In
“First Cold,” a boy explores several imaginative loops in his head, from
visiting the Tarahumaras to racing through a galaxy of supernovas. The most poignant is imagining he comes
back as a respectable man to his startled mother, to tell her everything will
be okay in the future. Back in
reality, the boy is but twelve-years-old, three years before she commits
suicide.
The
son of Zachary and Angélica, in “The Framer’s Apprentice,” retells their first
meetings, somewhat romanticized. Then the son remembers his mother screaming at him as a
seven-year-old, “You’re the reason!
You’re the one!” that is, the reason she got married. This happens a year before she also
kills herself. Meanwhile the young
son escapes the present by making his own mathematical symbols, living in his
mind.
This
‘living in the mind’ dwells on the messy relationship between singularity and
abstraction. In “Green-eyed Girl
on the Cover of National Geographic,” the narrator is a young American man
studying art in Paris who falls for a Moroccan clerk. The out-of-place Chicano guards against over-thinking the
details because this leads to a “singularity of meaning.” What we find out in a later story,
“Centinela! Centinela! What of the
Night?” is that the father is telling this Parisian story to their daughter,
Mari, but withholds details of their night dancing, because this would “limit
the possibilities.”
The
reverence for imagination and abstraction and the disdain for details come to
a moral head in “The Puppy.” A
lonely assassin buys a meek, somewhat frightened puppy, and goes about taking
care of Snorkel. He plays with
Snorkel, and loves him apparently, until he gets a call to do a job in Mexico
City. The assassin then drowns
Snorkel in the tub, knowing the dog is only “species first and then
breed.” When the assassin is back
in town, he’ll buy another dog.
The
moral crisis, whether or not Chácon explicitly says it or realizes it, is that
over-abstraction can easily lead to inhumane behavior, to not ‘seeing’ the
individual in front of you. That
is an old problem in Heidegger’s philosophy of being-towards-death, for
example, the problem of fetishizing abstraction to such a degree that you start
thinking of your death as the only thing that matters in your life. Of course, that’s crazy, or another,
more philosophical way to put it is that human beings are more than just minds:
they are bodies, they are individuals, they have particular characters. That’s what matters in the moral world.
These
issues come to the fore in several stories where drugs or alcohol spur the
imagination from a “dull life.” In
“Mujeres Matadas,” a fifty-year-old El Paso man is listening to death metal
music surrounded by twenty-somethings, when a young guitarist, Mari(a), invites
him to see “something really evil” in Juárez, at an underground club. In an old maquila factory, the “viejo”

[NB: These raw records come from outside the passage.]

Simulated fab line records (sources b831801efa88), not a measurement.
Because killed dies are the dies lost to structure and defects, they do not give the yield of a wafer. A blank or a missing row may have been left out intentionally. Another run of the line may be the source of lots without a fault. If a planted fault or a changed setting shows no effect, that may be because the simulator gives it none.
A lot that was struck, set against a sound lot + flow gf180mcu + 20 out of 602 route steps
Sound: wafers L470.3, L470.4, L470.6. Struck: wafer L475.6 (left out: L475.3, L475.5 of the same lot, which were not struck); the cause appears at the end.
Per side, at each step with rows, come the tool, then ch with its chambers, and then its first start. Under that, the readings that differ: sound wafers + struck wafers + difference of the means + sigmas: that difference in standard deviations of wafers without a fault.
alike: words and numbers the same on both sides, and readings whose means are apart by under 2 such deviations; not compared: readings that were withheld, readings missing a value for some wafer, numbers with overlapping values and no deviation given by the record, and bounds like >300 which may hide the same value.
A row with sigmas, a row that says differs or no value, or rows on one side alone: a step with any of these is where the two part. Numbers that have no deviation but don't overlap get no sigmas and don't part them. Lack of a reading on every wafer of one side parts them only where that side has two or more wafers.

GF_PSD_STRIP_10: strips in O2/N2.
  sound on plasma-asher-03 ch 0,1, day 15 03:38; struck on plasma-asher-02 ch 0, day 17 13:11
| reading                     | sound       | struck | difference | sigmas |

is transported to another world. But was it the music and the spectacle, or the “red pills” they took
before she steps on stage? Again,
in the last section “Hotel Juárez,” a professor of literature buys crack
cocaine and is pursued by his imagination and three boys. He ends up in a seedy hotel room, “his
head expanded into a universe of voices and images.”
The
literary and philosophical issues at the heart of Chacón’s excellent stories
are how imagination can save us, but also condemn us, and how too much
abstraction can encourage us to lose ourselves in the beautiful desert world at
our feet.
(This book review originally appeared in The El Paso Times on June 16, 2013.)
(This book review originally appeared in The El Paso Times on June 16, 2013.)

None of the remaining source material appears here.